With that colossal mess of people set up like ninepins, we can get to the two important matters of the film: killing them all off, and trying to figure out who is doing the killing. The latter of these issues is not as disposable as is typical for its genre; in fact, one of the unique elements of Reazione a catena in relationship to the great bulk of gialli is that it presents a complex mystery that can be followed every single step of the way, and at the end of the movie everything makes perfect linear sense. In fact, uniquely among not the gialli but maybe among all horror films ever made, the murder mystery in Reazione a catena is possibly its most interesting element. Bava throws what feel like dozens of clues our way, establishing that every single person in the movie has motivations for committing the crimes, suggesting at various points that this person or that was absent, getting unexplained wounds on their body - and at other places proving that a person could not possibly have committed a certain murder, because we know they were elsewhere. By the time it resolves itself, even the dimmest viewer will have guessed most of what's coming, simply because there aren't enough people alive by then, and there's only one way for it to all make sense among the last three or four people to remain alive. And God bless Bava for not giving us some stupid twist ending just to make sure that we couldn't figure it all out - though he does put in a shock at the end, of an entirely different sort.

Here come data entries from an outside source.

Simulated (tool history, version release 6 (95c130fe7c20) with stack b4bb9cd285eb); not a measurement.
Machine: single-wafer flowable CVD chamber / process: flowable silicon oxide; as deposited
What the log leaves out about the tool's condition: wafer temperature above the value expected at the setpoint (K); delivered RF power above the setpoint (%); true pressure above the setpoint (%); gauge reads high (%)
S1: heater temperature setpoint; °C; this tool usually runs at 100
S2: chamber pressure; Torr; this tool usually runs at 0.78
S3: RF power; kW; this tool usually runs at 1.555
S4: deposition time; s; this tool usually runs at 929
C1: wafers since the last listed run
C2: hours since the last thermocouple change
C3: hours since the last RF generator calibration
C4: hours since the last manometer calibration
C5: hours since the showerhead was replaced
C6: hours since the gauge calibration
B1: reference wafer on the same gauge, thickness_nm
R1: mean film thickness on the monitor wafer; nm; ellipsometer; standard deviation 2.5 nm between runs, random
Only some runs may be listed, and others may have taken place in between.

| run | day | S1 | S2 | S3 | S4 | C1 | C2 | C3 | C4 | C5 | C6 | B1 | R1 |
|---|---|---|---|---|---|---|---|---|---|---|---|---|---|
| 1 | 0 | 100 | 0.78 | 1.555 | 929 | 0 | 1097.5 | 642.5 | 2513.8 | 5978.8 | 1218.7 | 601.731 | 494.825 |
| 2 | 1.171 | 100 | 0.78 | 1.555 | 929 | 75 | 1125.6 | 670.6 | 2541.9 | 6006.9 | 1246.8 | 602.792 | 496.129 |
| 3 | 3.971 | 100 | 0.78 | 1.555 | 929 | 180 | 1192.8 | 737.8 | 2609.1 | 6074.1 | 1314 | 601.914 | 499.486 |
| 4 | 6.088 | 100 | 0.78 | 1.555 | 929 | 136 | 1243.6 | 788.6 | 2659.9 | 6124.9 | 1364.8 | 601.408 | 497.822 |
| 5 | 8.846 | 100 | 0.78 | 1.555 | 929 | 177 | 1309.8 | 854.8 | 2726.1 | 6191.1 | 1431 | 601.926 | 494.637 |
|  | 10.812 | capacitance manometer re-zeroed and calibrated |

It's a sly, sometimes witty story punctuated by moments of violence that have lost much of their impact in these latter days of more-convincing fake blood and gaudy post-Jason movie death scenes, but nevertheless still startle. This, no doubt, is because Mario Bava was a properly great filmmaker, whereas the hundreds of people responsible for splatter and slasher movies in the last 30 years have been, in the main, soulless hacks. The death scenes in Reazione a catena aren't just showstopping - though they are a little showstopping, at that - they're as stylish as anything else in Bava's noted career, and even in the lingering effects of bubbling, gushing blood that can be found in the unexpurgated cuts of the film, there's no sense he wants to gross us out in the slighest. There's a feeling you get that differentiates a truly mean-spirited act of cinematic violence from a film where the violence is presented with a wink, the director stopping the movie for a few seconds to ask, "Look what we can do; isn't that cool?" and Bava is unquestionably the kind of filmmaker who's much more comfortable in the second mode. He was always foremost an entertainer whose very darkest thrillers were still pretty frolicsome; Hitchcock's Italian son though he was, he never made any gestures toward's Hitch's darkest, most nihilistic efforts like Vertigo or Frenzy. And as a filmmaker who largely eschewed graphic violence, it seems right that his most aggressive step in that direction should be so determined to be as un-brutal as the image of a man getting a machete in his face could be. You need only compare that machete in the face to the same effect in Friday the 13th, Part 2 to understand why one is one is playful and one is just angry and sad.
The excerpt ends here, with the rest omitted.